The petrol filling station market remained robust in 2019, showing a strong ongoing interest in the sector among investors, according to the latest Business Outlook from property specialist Christie & Co.
The report said fuel margins had remained buoyant and there had been a general upwards gross profit margin trend to meet rising costs.
“The market continues to be very strong,” said Steve Rodell, Christie & Co managing director, retail. “When MFG bought MRH everyone thought a couple of big buyers had gone from the market, but there were a raft of people behind them wanting to buy sites. So while the market did feel a bit flat after that, the fundamentals of the business have remained strong. We have sold more petrol filling stations than we did last year, helped by sales such as the Cornwall Garage Group; and the numbers that we’re doing on the valuations are pretty strong as well.

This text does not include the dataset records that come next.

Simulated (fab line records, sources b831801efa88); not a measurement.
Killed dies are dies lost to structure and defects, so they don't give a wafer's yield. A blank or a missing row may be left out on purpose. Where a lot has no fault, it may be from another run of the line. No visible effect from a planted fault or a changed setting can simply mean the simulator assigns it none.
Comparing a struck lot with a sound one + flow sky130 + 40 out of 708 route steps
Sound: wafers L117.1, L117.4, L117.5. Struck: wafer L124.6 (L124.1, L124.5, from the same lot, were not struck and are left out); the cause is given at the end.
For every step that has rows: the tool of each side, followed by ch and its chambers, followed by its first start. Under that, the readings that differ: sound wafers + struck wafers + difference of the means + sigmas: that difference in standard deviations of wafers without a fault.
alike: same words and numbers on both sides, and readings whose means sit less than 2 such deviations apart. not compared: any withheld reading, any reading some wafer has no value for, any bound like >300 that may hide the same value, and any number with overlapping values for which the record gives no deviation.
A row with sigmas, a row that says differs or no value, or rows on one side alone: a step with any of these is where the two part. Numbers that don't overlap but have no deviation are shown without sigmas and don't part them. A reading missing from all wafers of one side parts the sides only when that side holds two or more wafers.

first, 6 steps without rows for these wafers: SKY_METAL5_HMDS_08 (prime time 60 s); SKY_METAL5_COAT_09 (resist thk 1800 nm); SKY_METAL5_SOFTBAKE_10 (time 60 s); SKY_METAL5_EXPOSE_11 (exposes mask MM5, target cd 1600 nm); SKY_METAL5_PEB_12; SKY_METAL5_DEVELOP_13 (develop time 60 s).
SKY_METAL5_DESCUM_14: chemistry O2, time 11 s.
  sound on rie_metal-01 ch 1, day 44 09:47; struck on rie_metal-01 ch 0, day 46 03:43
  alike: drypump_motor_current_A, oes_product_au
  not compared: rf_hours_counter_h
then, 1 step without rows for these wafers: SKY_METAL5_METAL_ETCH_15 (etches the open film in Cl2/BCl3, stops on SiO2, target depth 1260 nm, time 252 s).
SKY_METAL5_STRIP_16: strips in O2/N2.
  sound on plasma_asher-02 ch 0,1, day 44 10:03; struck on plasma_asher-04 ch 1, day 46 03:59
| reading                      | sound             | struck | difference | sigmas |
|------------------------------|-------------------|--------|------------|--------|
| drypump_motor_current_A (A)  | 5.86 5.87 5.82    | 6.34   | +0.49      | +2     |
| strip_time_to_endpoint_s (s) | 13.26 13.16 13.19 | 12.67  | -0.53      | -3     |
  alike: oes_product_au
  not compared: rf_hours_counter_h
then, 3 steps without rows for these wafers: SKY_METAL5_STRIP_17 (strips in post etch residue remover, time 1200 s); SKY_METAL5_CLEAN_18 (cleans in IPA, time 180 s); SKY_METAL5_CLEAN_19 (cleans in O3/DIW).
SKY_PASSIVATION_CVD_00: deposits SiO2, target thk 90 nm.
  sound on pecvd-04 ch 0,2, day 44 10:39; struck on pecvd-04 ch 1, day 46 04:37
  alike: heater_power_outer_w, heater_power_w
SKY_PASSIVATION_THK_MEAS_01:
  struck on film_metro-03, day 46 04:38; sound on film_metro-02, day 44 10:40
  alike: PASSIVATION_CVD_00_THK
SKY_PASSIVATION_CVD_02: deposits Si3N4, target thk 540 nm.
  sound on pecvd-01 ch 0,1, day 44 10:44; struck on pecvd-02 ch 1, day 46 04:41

“We supported Sewell Retail’s six site acquisition through our valuation of the portfolio for RBS. We have also worked extensively with other leading PFS operators such as MPK and its stakeholders, Stratford Capital and Penny Petroleum."
Rodell said the sale of dealer groups that have gone from the market such as Simon Smith and Symonds are indicative of the bigger operators’ appetites to grow, particularly those that are private-equity backed such as MFG and MPK.
“Trading fundamentals for fuel are good and if you’ve got a good shop - convenience sales continue to power ahead, particularly food-to-go and coffee. If you’ve got those trading fundamentals in place, there’s no reason why your business shouldn’t continue to grow,” he said.
"In terms of what people are looking for, if you have an average fuel volume of 2.5mlpa, and are doing about £15-£20k in the shop, and it’s all in good condition, you will get a good price."
He said another interesting market dynamic is around some of the oil companies coming back into play such as Jet and Gulf; while BP is looking for suitable sites for its joint M&S format. There are also closed sites being re-commissioned, which is being driven by the convenience opportunity, which wasn’t there when they originally closed. Depending on the location they have a better opportunity than traditional convenience stores, because of aspects such as parking.
However, developments in alternative fuel vehicles (AFVs) present a forthcoming challenge for the sector as the Government pushes on with its ‘Road to Zero’ strategy to cut CO2 emissions.
Rodell said the initiative brings with it many questions for the PFS market. However, recent reports of modest increases in electric vehicle (EV) sales (1% of the market in 2019) suggest petrol filling stations will remain relevant for the foreseeable future. The report quotes research showing that 49% of car users do not expect to buy an EV in the next 15 years.
“We will continue to monitor this aspect of the market closely through our initiation and involvement in regular cross-sector discussions,” said Rodell.